The Soviet Navy evolved anti ship missiles for its warships sooner than the West because it was faced with NATO's large surface fleets and their aircraft carriers.
The spur to Western nations seems to have been the arrival of new Soviet large surface units in the 60s and the sinking of an Israeli destroyer by a Soviet supplied SSM in 1967.
It was initially the large number of Anti aircraft missiles which were also given an anti surface role. Even the humble Seacat was looked at in an anti fast patrol boat role.
By the 1970s three systems had rmerged which could be fitted easily in box or tube launchers. Otomat was Italy's solution but lost out to Exocet in the competition for the RN and West German navies. The US Harpoon arrived later and has become the West's main system.
In comparison with Soviet and later Russian and Chinese weapons Harpoon requires more hits to kill a target like a cruiser or aircraft carrier.
In the 60s the US Navy still relied on nuclear tipped Talos and Terrier SAGW to kill big ships.
Supersonic weapons were planned to replace Harpoon and co if the Cold War had continued.
The UK only had two weapons suitable to compete with Exocet. The CF299 Seadart was designed with a secondary anti ship capability. The unloved Martel airframe formed the basis for a sub launched USGW which the RN needed desperately for its nuclear hunter killer subs from the 60s on. They had to wait until 1982 to get Sub Harpoon instead. Yet Martel went on to be the basis of the impressive Sea Eagle ASM.
With a bit more focus and resources especially when it became clear new aircraft carriers were not affordable, the RN might have been equipped with Martel based systems instead of Exocet and Harpoon.
The RN's submarines might then have received a supersonic replacement in the 90s.
Certainly there could have been more.

Starting with Green Cheese, of which a surface launched option would have been interesting.
Fairey's Sea Skimmer was also a potent concept, Harpoon/Exocet a decade earlier.

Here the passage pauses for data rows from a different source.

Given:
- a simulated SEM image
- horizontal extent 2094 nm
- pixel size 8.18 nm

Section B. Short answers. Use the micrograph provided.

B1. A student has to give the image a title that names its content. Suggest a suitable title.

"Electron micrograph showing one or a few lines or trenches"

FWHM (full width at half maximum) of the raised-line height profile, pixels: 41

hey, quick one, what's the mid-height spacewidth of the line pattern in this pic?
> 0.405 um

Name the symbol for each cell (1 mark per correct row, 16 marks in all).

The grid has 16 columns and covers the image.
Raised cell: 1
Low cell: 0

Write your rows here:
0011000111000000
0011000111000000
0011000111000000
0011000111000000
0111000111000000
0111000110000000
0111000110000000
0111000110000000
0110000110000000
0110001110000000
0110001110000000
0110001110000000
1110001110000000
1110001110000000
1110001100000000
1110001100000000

Blue Slug offered an system compatible with the County Sea Slug missile system and launcher.

In the 60's there was speculative concept of a 24" diameter ramjet missile.

Fleetfoot never was achieved, only Otomat got close.

Seems a waste that submarines Martell work wasn't translated to Sea Eagle from the get go.

An Anti-ship Sea Dart variant was sketched out.
 
Well there was also the short-lived proposals for a cruise-missile submarine armed with Regulus before the Admiralty wisely decided to concentrate on the nuclear attack sub programme instead.

Turning Martel into Sea Eagle sooner does seem a lost opportunity but Exocet and Harpoon worked out ok. Of course Sea Skua was developed alongside the Lynx specifically to destroy FACs and small vessels - which was a smart move as it meant a smaller missile could be used to avoid overkill against a small fast craft and kept the parent ship further away to match the range of the FAC's missiles.

Was Green Cheese really a missile or a glorified powered free-fall bomb? Would take some rocket motor to get it off a ship and decent enough distance away.
I need to re-read Chris Gibson's works on Fairey Sea Skimmer - neat concept but did Fairey actually know enough to make it work?

Maybe a buy of Rb08s from Sweden would have been a wise move? Rb08s for Avons type swap deal?
 
The French supposedly considered an antiship missile compatible with the Malafon launcher (quite possibly the same airframe with a different front end). It seems like an obvious idea that was ultimately a dead end.
 
For the US Navy, the antiship missile started with air launched ones. The first program to develop such a weapon was Gorgon in early WW 2. Through the 70's the US could get by with using their available SAM's in a secondary role as ASM's and for good reason. A large missile like Talos or Terrier would result in a mission kill--even if the target wasn't sunk--in a matter of just one to three hits.

Given that the USN was carrier-centric, using air-to-surface missiles as the primary ship killers makes sense.
 
I am hoping that carrier-centric force projection model-heavy on logistics-gives way to space advocates. Anti-ship missiles can't reach Rods from God.
 
For the US Navy, the antiship missile started with air launched ones. The first program to develop such a weapon was Gorgon in early WW 2.
Well, to be exact, the first program was SWOD, started in 1941. Granted, it was unpowered glide bombs, but it was a first practical foray into standoff weapon. And it produced actual result, combat-proved ASM-N-2 Bat with active radar seeker in 1945. Despite lacking the engine, it was essentially the grandmother of all later ASM's.
 
For the US Navy, the antiship missile started with air launched ones. The first program to develop such a weapon was Gorgon in early WW 2.
Well, to be exact, the first program was SWOD, started in 1941. Granted, it was unpowered glide bombs, but it was a first practical foray into standoff weapon. And it produced actual result, combat-proved ASM-N-2 Bat with active radar seeker in 1945. Despite lacking the engine, it was essentially the grandmother of all later ASM's.
Those are glide and guided bombs. Gorgon was a program building guided missiles for various purposes.

1649874758537.png

The starboard wing has a Gorgon II series missile on this PB4Y. This would have used a seeker system similar to the Bat glide bomb but would be powered (variously) by a small turbojet, rocket motor, or pulse jet engine. That makes it a true ASM versus glide bomb or guided bomb like say Pelican or Bat.
 
I know Firebee was considered as an interim SSM before Harpoon. I wonder what night have happened if it had been adopted earlier as a more permanent weapon. Give it folding wings and solid-rocket boosters, a radar seeker and a warhead in place of the recovery systems (and maybe the belly fuel tank), launch it from a large canister like P-15, and you get something much more like a western version of a Soviet ASCM. Especially with the slightly later supersonic versions of Firebee. (which are ~29 feet/8.9m long and about just over 2200 lb/1000 kg)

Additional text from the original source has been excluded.